# Requirments

In [None]:
!pip install regex==2019.4.14
!pip install spacy==2.1.3
!pip install editdistance==0.5.3
!pip install requests==2.22.0
!pip install StringBuilder==1.0.0a4
!pip install clint==0.5.1

# Download the dumps

In [10]:
import os
import requests
from clint.textui import progress
def download_file(url):
    local_filename = url.split('/')[-1]
    response = requests.get(url, stream=True)
    with open(local_filename, 'wb') as f:
        total_length = int(response.headers.get('content-length'))
        for chunk in progress.bar(response.iter_content(chunk_size=512),
                                  expected_size=(total_length/512) + 1):
            if chunk:
                f.write(chunk)
    return local_filename

In [12]:
# for ZH:
#infile = 'https://dumps.wikimedia.org/zhwiki/20210601/zhwiki-20210601-pages-meta-current.xml.bz2'
# for BG:
infile = 'https://dumps.wikimedia.org/bgwiki/20210601/bgwiki-20210601-pages-meta-current.xml.bz2'



infile = infile.rstrip()
fname = os.path.basename(infile) # get the basename of urls (the link after https://dumps.wikimedia.org/)
if not os.path.exists(fname):
    print("Downloading file : " + fname)
    download_file(infile)
    print("Download finished!")
else:
    print("File " + fname + " already downloaded!")
print("Filtering...")

Downloading file : bgwiki-20210601-pages-meta-current.xml.bz2
Download finished!
Filtering...


# Filtering

Define the functions for extraction

In [22]:
import logging
import io
import xml.etree.ElementTree as ET
import re
import os
import bz2
from StringBuilder import StringBuilder

class POVProcessor(object):
    """
    Process a full revision history for a wikipedia page from the database dump and extract the revision tagged with
    the list found in the tag file.
    """

    default_tags = 'NPOV\nEditorial'

    def __init__(self, enc: str, output_file: str, logfile: str):
        # if os.path.exists(os.path.join(os.getcwd(), tags_file)):
        #     with open(os.path.join(os.getcwd(), tags_file), encoding=enc) as f:
        #         tags = [re.escape(tag) for tag in f.read().strip().split('\n')]
        # else:
        #     print(f'{tags_file} not found, using default tags' )
        #     tags = [re.escape(tag) for tag in POVProcessor.default_tags.split('\n')]
        # self.regex = r'(?i){{((' + r'|'.join(tags) + r'))(\|[^}]+)?}}' # FIXME: why ((..))
        # self.match = lambda x: re.search(self.regex, str(x.find('text').text))

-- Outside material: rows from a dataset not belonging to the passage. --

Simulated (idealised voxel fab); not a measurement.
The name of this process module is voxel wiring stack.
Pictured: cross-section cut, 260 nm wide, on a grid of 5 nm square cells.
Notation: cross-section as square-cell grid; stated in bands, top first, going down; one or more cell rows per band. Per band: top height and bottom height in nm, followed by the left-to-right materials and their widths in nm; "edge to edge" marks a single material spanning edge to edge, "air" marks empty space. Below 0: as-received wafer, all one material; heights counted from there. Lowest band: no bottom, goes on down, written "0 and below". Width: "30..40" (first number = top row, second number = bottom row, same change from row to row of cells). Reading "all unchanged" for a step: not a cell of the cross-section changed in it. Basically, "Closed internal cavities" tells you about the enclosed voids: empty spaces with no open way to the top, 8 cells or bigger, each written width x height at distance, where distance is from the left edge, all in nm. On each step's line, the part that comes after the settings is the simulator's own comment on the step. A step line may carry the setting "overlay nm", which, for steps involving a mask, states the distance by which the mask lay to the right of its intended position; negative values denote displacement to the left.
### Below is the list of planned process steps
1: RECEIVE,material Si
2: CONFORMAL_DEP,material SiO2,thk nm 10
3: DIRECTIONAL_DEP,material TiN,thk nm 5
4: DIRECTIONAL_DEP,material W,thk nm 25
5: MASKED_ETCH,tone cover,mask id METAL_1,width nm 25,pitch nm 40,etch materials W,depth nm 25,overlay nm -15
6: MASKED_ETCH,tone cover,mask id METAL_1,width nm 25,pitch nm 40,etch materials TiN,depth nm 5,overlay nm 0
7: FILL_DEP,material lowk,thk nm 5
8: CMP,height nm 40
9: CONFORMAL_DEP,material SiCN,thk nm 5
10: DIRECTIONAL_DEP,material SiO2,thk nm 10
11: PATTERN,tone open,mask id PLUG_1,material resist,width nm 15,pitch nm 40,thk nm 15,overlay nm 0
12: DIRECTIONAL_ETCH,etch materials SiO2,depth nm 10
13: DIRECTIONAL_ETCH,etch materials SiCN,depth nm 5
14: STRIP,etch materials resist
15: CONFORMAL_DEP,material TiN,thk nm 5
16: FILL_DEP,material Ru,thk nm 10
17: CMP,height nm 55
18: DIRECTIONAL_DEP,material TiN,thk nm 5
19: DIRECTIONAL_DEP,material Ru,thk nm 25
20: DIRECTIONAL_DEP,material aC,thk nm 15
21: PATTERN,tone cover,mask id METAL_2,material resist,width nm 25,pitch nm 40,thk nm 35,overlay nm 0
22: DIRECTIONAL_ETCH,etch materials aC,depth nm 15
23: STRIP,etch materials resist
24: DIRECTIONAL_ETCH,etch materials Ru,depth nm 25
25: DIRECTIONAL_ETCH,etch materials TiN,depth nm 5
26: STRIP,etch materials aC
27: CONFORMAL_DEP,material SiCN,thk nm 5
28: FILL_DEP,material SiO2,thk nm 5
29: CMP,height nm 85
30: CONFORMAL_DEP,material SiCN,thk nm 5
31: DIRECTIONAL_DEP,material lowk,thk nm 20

        self.output = open(output_file, 'w', encoding=enc)
        self.output_tags = open(output_file + '.alltags.txt', 'w', encoding=enc)
        self.enc = enc
        self.logit = False
        if logfile:
            logging.basicConfig(level=logging.INFO, handlers=[logging.FileHandler(logfile, 'w+', 'utf-8')])
            self.logit = True

    def normalize_ws(self, text: str):
        return re.sub(r'\s+', ' ', text).strip()

    def extract(self, page: str):
        if self.logit:
            logging.info("Page : " + page[page.find("<title>") + 7:page.find("</title>")])
        article = None
        id = None

        # Look for all tags
        # for x in re.finditer(self.all_tags, page):
        #     pos = page.find('|', x.span()[0]+2, x.span()[1] - x.span()[0] - 4)
        #     tg = page[x.span()[0]+2:x.span()[0]+2 + max(pos, min(self.tag_size_limit, x.span()[1] - x.span()[0] - 4))]
        #     tg = tg.lower().strip() .replace('\n', ' ')
        #     if tg not in self.tags:
        #         self.tags[tg] = 0
        #     self.tags[tg] = self.tags[tg] + 1

        # Based on http://effbot.org/elementtree/iterparse.htm
        context = ET.iterparse(io.StringIO(page), events=("start", "end"))
        context = iter(context)
        _, root = context.__next__()

        for event, elem in context:
            if event == 'end':
                if elem.tag == 'page' and elem.find('id').text:
                        id = elem.find('id').text
                        article = self.normalize_ws(str(elem.find('revision').find('text').text)) or ''
                        self.output.write(id + '\t' + article.replace('\t', ' ').replace('\n', ' ') + '\n')
                        root.clear()

set the parameters

In [25]:
enc = "UTF-8"
report_freq = 1000
lang = 'en'
outputfile = 'revisions1.txt'
pov = POVProcessor(enc, outputfile, fname + ".log")
cptPage = 0
zip = bz2.BZ2File(fname)
store = False
fullpage = StringBuilder()

extract all current Wikipedia pages

In [26]:
for line in zip:
    line = line.decode(enc)

    if store:
        fullpage.append(line)
        if line == "  </page>\n":
            
            # Process it
            
            pov.extract(fullpage.to_string())
            fullpage = StringBuilder()
            store = False
            cptPage += 1
            if cptPage % report_freq == 0:
                print(str(cptPage) + " pages processed...")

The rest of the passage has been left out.